It's a pivotal moment for the Silicon Valley carmaker, and for the emerging electric car industry as a whole. Tesla is easily the most recognized of the new generation of electric-car startups -- heck, they're arguably the most successful car-making start-up since Lamborghini, in 1963 -- but how much is that worth, really?
Put another way, do they really have a chance? And should you buy in?
A huge achievement, a daunting future
Let's get something straight right now: For all of the knocks on Tesla -- and there are quite a few -- they have done something enormously difficult: They have successfully developed and sold an electric car that meets all U.S. and EU government regulations, has the range and performance to be usable as a real car, is from all reports a blast to drive -- and has a devoted following of very satisfied customers. And they've built a widely recognized brand in the process.
Not impressed? Name the other companies that have managed all of that, starting from scratch. (I can't think of any.)
To get as far as Tesla has gotten is a huge achievement. But here's where the harsh reality enters: That achievement hasn't translated into a sustainable business. Since its founding in 2003, Tesla has managed to sell just over 1,000 of its $100,000-plus Roadsters. The company's total revenue -- again, since 2003 -- is a bit less than $150 million. It has lost about $290 million in total, including some $70 million of founder Elon Musk's personal fortune.
Profitable quarters to date? Zero. They lost $29.5 million in the first quarter of 2010, up from $16 million in the same period last year, on revenues that were flat at around $21 million.
That's not a promising track record. And here's the thing: The road ahead for Tesla is about to get a lot rougher.
Going where others no longer fear to tread
Tesla's plan, in a nutshell, is to go from being a niche maker of expensive sports cars to a maker of mass-market cars. The company's hope is to use the proceeds from the IPO, plus a $50 million investment from Toyota (NYSE: TM ) and a $465 million long-term loan from the U.S. Department of Energy, to bring its next model -- and eventually, a range of models -- to market on a mass-produced scale.
Tesla's next model has already been announced: Called the Model S, it's a sleek-looking four-door sedan expected to sell for around $58,000. It'll be produced in the former NUMMI plant in northern California, which Tesla is acquiring (for most of that $50 million) from Toyota. Tesla expects to start delivering the Model S in 2012.
And that, right there, is the problem. (At least, the biggest problem.)

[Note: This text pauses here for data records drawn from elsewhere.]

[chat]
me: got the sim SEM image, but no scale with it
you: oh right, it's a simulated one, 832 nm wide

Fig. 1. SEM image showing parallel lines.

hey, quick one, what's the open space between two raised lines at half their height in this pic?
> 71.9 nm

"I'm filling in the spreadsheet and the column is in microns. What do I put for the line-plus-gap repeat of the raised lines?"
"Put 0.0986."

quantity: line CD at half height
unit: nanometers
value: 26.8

The Model S would be an intriguing proposition if it were the first really polished mass-market electric car to hit the U.S. market. But it won't be: The Nissan Leaf is due late in 2010, and Ford's (NYSE: F ) all-electric Focus is expected to follow shortly after. These cars are smaller than the Model S, but they'll also be cheaper -- under $35,000. They'll also be built by huge global companies that have enormous R&D budgets, extensive relationships with heavyweight suppliers like Johnson Controls (NYSE: JCI ) and Magna International (NYSE: MGA ) , vast dealer networks, and decades of experience in meeting customer expectations in the world's most demanding automotive markets -- something Tesla can't yet claim, and may never be able to claim.
I'm having a hard time buying this
Selling a thousand high-end sports cars to well-heeled Silicon Valley hipsters is a completely different proposition from selling tens of thousands of sedans to mainstream consumers. Without some sort of breakthrough technology -- and Tesla doesn't really have any -- it's difficult to imagine that they'll be able to sell the Model S in quantity, especially as other offerings -- from established players and well-heeled newcomers like China's BYD Auto -- continue to hit the market in coming years.
"But they're backed by Toyota," I hear you saying. I think Toyota's $50 million investment is best understood as a way to "sell" the idled NUMMI plant while keeping an option on it -- and to win some PR points in the process. I don't see it as any sort of magic bullet for Tesla.
So should you buy this?
Long story short, I think the chances that Tesla will become a successful, profitable mass-market automaker are somewhere between slim and, well, less than slim. Tesla has never made money, has a huge debt load, is about to drop its only model to focus on a completely new car in a very different market segment, and in doing so will be going head to head with global giants in a demanding, low-margin, high-investment business.
Sure, they make cool cars. But is this company really something you want in your portfolio?